The Mantra Of Appreciation

mantra - The Mantra Of Appreciation

I first learned about appreciative inquiry in the late 1980s when David Cooperrider and Diana Whitney developed their model, echoing Maslow’s idea that we look at the successful rather than pathological examples to really be helpful to individuals and organizations. At that time the concept of excellence was shaking organizations and Covey’s habits were challenging individuals. “What an idea,” I thought, “to approach consulting not as problem solving, but as building on what you do well!”

So I tried it. At first, it was a little silly. I conducted a workshop without using the words “problem” or “weakness.” “We don’t have problems to solve, we have to look at what we do well and build upon that.” Since I was asked in to help deal with a conflict in a work group, my reframing hit a wall. “What are you talking about?” They would ask. “We don’t have time for this stuff.” It was a problem, oops, a challenge to adopt this perspective.

How do you help a system in pain using positive concepts? I persevered and worked on ways to reframe their stated issue. When the client presented a conflict I began asking people, “What would it look like if you had resolved this difference?”

Slowly, with practice, the power of this began to emerge in my work. At first, any new behavior seems artificial and awkward. But I began, like many who have tried to begin with the positive, to find the power of a positive, appreciative approach to ANYTHING. It became my new mental habit, and it has changed my work so deeply.

What was happening is that from an external behavior, my mindset began to change. I began to look at myself and how the influence of negative thinking led me to get angry, blame others, and generally create distance rather than resolve issues. I observed this in others—how quickly a problem became a search for who was to blame, and how little this added to the ability of a group to move forward. What did blame offer other than feeling less anxious, a false security of having done something?

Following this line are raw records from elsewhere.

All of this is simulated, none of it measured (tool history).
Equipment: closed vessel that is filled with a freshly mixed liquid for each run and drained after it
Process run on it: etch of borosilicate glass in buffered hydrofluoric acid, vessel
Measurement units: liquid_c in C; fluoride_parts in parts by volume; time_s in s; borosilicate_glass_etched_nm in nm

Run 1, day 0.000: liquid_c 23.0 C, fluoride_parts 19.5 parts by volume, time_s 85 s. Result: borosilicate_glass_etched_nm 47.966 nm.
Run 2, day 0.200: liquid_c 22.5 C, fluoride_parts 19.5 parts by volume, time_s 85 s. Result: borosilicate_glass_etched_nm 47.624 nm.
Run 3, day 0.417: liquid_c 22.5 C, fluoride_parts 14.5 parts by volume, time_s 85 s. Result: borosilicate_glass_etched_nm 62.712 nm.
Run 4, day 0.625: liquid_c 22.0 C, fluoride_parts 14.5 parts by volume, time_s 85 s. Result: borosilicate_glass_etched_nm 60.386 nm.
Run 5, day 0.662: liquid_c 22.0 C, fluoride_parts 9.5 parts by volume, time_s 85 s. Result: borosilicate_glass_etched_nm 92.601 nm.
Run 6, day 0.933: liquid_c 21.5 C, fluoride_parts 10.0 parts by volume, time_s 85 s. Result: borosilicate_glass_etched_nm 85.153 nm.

The use of appreciative tools began to shift from being a technique, to a way of viewing systems. I began to ask myself in any setting questions such as:

  • What do I want to happen?
  • What are we trying to do?

Changing my way of looking at situations had effects on me and on the groups I was in. Adopting this view made me less impatient and more energized in the group. I was more open and able to understand what the group wanted and to feel helpful in the group. How many times had I sat in a frustrating group or dumb meeting that was going nowhere and felt helpless, distancing myself because we weren’t moving? Not my problem. What can I do anyway? I found there were things I could do in every situation. By looking for ways to adopt positive, appreciative, future focus I could make a real difference, by changing the mindset of the meeting. Reinforcement came my way, as people noticed I was helpful and listened to my ideas. I was no longer using appreciative “techniques,” now I was simply sharing my way of seeing the situation.

My work now is with difficult family businesses moving across generations, where there is heavy and long-standing conflict where people are deeply convinced the other is at fault. I find that listening to these complaints and narratives gives people some relief by venting, but does little to create a container for communication and doing something different. The more people repeat their claims the more distance they create, and the more they reinforce what they think they know, rather than what might be different.

The tools and mindsets of appreciation are a wonderful antidote. I have heard over and over again from groups that they thought this approach was silly and artificial until they tried it. They found that by looking at what they wanted, what they do well, and what they saw as a best possible outcome, left them feeling more positive and better about each other. They didn’t change their minds, but rather found that they shifted their attention, and that made a great deal of difference. For example, two brothers at odds found that they had a lot of good experiences in their past, and had actually worked together in many ways. Or they felt that by shifting attention from what had happened in the past and looking at what they wanted to do, they felt a weight leaving their relationship.

The other way this mindset changes situations is by challenging the tendency to create either/or dichotomies that divide something into two opposing camps. The confronters of many social movements may be correct in their claims, but the process of making their counterparts wrong, and even evil, leaves little room for engagement or change. Within a meeting, I began to see that when someone posed a dichotomy—Do we do this or that?, this construction artificially limited the conversation because each respondent had to be on a side. When you vote for one of two choices, you may be neglecting so many additional options and therefore have the illusion of choice and democracy. By looking at where you want to get to, you turn away from false or limiting dichotomies to look for novel pathways, what we talk about as “transformative” opportunities.

So, after years or practice and experience, I find the appreciative mindset is a foundation for solving problems, not a rejection or denial of them. To focus on what can be done does not negate the presence of something that is not going well and must be changed. But it does offer a way to move out of a self-reinforcing and negative loop to offer the possibility that a system or a relationship can be different in the future than it has been before. That is the holy grail of a consultant, teacher, change agent or social entrepreneur.